I aim to be conscious of these interactions. I work to maximize the flow of learning within the system, and between the system and its environment (the rest of the organization, and the people or systems who benefit from our software). Software is not the point: it is a means, a material that I manipulate for the betterment of the world and for the future of my team.
I am a symmathecist, in the medium of software.
my “Origins of Opera” keynote (video or summary) introduces this term
Software Development has moved forward a lot recently. Both on the code side and the runtime side, we’ve had huge advances.
Then on the runtime side, we don’t have to deploy to hardware anymore. Virtual machines were a step, and then the cloud, and now Kubernetes is a big deal. Kubernetes is a big deal because it’s higher level of abstraction, where developers can work in the language of the domain of software. But that’s not all: Kubernetes also offers an API, which means we can work with it using code.
We can do more with code now on both sides, thanks to expressive frameworks and to an API for hardware. But there’s something in the middle lagging behind.
The bridge from source code to running software is Delivery. Delivery has made advances: we went from Bash and make to pipelines. But pipelines have been around for a decade, and since then we’ve got … morepipelines. It’s time for the next revolutionary step.
This is Atomist’s mission: to change the way we deliver software. Not to make it incrementally better, but to rethink delivery the way we’ve rethought application architecture and runtime infrastructure.
The way forward is not more pipelines. Nor is it event more bash scripts or configuration that wishes it were code. The way forward is not updated separately for each delivered application.
The way forward is to do more with code. In a real programming language. The way forward responds to events in the domain of software delivery: to code pushes, and also tickets, pull requests, deploys, builds, and messages in chat. It responds in context: when our delivery machine decides (in code!) what to do with a particular change, it does so with awareness of what the code says, of who changed it, in response to what ticket. It responds in communication: when in doubt, contact the responsible human and ask them whether they’d like to restart the build, submit the pull request, or deploy to production.
As we succeed, our systems increase in complexity. The systems to control them need to be at least as smart. We need more power in our delivery than any GUI screen or YAML file can give us. We have that power, when we craft our delivery in code on a strong framework with a domain-specific API.
Every company is in the software delivery business now. Let’s take it seriously, the same way we do our code and our production runtime.
Yesterday I was ready to get some changes into master, so I merged in the latest and opened a PR. But NO, the build on my pull request broke. The error was:
ERROR: (jsdoc-format) /long/path/to/file.ts[52, 1]: asterisks in jsdoc must be aligned ERROR: (jsdoc-format) /long/path/to/file.ts[53, 1]: asterisks in jsdoc must be aligned ERROR: (jsdoc-format) /long/path/to/file.ts[54, 1]: asterisks in jsdoc must be aligned ERROR: (jsdoc-format) /long/path/to/file.ts[55, 1]: asterisks in jsdoc must be aligned … fifty more like that …

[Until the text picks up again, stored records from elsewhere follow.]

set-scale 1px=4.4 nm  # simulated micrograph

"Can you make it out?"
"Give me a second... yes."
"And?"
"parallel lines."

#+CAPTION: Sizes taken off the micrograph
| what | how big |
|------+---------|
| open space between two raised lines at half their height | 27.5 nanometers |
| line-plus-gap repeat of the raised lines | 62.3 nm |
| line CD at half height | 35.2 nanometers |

gah! someone added more tslint rules, and this one doesn’t have an automatic fix. Maybe someone upgraded tslint, its “recommended” ruleset changed, and bam, my build is broken.
For measley formatting trivia.
/** * oh no! This JSDoc comment is not aligned perfectly! * The stars are supposed to have one more space before them * so they all line up under the first top one * * The world will end! Break the build! * * @param likeItMatters a computer could fix this grrr * @deprecated */ whatever(likeItMatters: Things): Stuff;
Look, I’m all for consistent code formatting. But I refuse to spend my time adding a space before fifty different asterisks. Yes I know I can do this with fewer keystrokes using editor acrobatics. I refuse to even open the file.
You know who’s good at consistency? Computers, that’s who. You want consistent formatting? Make a robot do it.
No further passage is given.